Told in a lingua franca of philosophy and academic jargon, Lucky’s speech has something to do with the collapse of reason and logic, and the futility of human progress, which is ultimately what tramps Estragon (Reeves) and Vladimir (Winter) are up against, too. Thornton spent three weeks memorizing it.
Thornton, who starred onstage next to Jessica Chastain in Jamie Lloyd’s 2023 Broadway showing of “A Doll’s House,” has been seen on television in series like “Black Rabbit,” “Madam Secretary,” and “Let the Right One in.” “Waiting for Godot” only has a few more weeks before it must close January 4, and Thornton’s portrayal of the speech could make him a Tony contender next year.
“What I was more interested in is can the images that I’m working with, and the emotion that I have around different sections, can that translate in a way that passages of Shakespeare that have ancient fucking agrarian jokes that make no sense to our modern society, can enough be transferred in the hyper-specificity of the images and the emotion, to get the emotional narrative of it, as opposed to the philosophical narrative?,” the actor said.
As Thornton is otherwise largely silent onstage, what’s going on inside the actor’s head while Reeves and Winter share droll, existentialist banter? The play takes place inside a giant drain pipe constructed on the stage, and underneath it all thrums a destabilizing Lynchian sound design of moody ambience.
Michael Patrick Thornton© 2024 Kevin Scanlon
Thornton said he took inspiration from one Charlie Chaplin in channeling a mostly wordless performance outside of that speech.
“There’s this incredible moment in ‘The Gold Rush’ … Chaplin is obviously silent. He’s at the bar, and the girl that he likes is in front of him, and she’s in the foreground, and he’s just maybe a few feet behind her, and all he does is he watches her,” Thornton said. “She is the focus. He doesn’t pull focus; he doesn’t move his body. It’s really just his eyes. It’s a five-second shot, 10-second shot. I saw that years ago, and when I got cast as Lucky, I went back to it. There’s something humane he does in giving her all the power, all the status; you know everything by how he looks at her. He loves her so much but is terrified to talk to her. I was like, if I can get that quality into everything I’m doing in act one before that speech, I will be very happy. If love can shine through my eyes, and yearning, and protectiveness, and yet not pull focus and help the audience out in terms of where’s the ball, who’s got the story, it feels very ‘Gold Rush’ to me. It feels like act one Chaplin, actor two David Lynch.”

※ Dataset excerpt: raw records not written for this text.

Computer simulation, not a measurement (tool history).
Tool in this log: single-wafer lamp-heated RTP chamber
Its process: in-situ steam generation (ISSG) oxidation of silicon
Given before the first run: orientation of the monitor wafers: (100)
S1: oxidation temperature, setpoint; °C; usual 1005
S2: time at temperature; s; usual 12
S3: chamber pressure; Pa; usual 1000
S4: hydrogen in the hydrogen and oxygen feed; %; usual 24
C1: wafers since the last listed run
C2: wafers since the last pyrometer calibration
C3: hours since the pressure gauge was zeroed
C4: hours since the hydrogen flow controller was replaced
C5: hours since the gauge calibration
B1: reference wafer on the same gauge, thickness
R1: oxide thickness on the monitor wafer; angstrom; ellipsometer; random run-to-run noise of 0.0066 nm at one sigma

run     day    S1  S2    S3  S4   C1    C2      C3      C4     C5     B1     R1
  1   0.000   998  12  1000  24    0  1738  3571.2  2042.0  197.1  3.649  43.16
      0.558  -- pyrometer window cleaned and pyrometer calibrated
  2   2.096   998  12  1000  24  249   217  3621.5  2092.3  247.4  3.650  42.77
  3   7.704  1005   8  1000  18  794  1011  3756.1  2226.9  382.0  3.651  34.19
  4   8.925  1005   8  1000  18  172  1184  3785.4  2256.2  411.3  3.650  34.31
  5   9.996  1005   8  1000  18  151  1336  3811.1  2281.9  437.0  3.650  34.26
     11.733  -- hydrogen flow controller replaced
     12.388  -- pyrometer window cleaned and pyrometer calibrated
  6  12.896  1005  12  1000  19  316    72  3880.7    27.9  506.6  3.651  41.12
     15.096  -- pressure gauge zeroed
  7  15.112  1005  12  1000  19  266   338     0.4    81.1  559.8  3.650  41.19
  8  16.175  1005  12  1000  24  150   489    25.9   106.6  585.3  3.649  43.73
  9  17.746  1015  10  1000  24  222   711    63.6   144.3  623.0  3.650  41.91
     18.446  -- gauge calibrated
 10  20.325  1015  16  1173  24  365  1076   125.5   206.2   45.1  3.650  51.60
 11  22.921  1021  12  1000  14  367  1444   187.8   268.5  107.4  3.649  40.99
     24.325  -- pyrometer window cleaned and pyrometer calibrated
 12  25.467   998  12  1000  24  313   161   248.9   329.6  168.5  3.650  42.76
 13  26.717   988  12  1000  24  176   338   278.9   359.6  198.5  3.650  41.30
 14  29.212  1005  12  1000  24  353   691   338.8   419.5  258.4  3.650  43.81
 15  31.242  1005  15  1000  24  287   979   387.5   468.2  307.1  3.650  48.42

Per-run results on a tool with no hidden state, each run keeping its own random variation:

That feeling of shining love out from the stage is also, he said, reflected in the unusual beating heart that Reeves and Winter’s friendship helps bring to Beckett’s otherwise emotionally dry text.
“I remember seeing them when I was younger and thinking they were amazing. I remember the scene of Napoleon talking about a waterslide. I think the guys just do one shout-out to their band. By the voluminousness of the laugh each night, you can almost nail down the median age of the audience, of who gets that,” Thornton said. “Whether you are a fan of Bill and Ted or not, what does propel the production, I would bet a lot of chips on, is Alex and Keanu’s friendship. They generally are like brothers. They care for each other and have gone through a lot of shit together, at the ascent of their careers being crazy famous. There are moments where I can hear that friendship come through the lines in a searing way. If you are a fan, you are going to geek out about the wild stallion reference, and if you’re not, there’s a huge beating heart at the center of the production that, not to play favorites, I just don’t think most people associate with Beckett at all.”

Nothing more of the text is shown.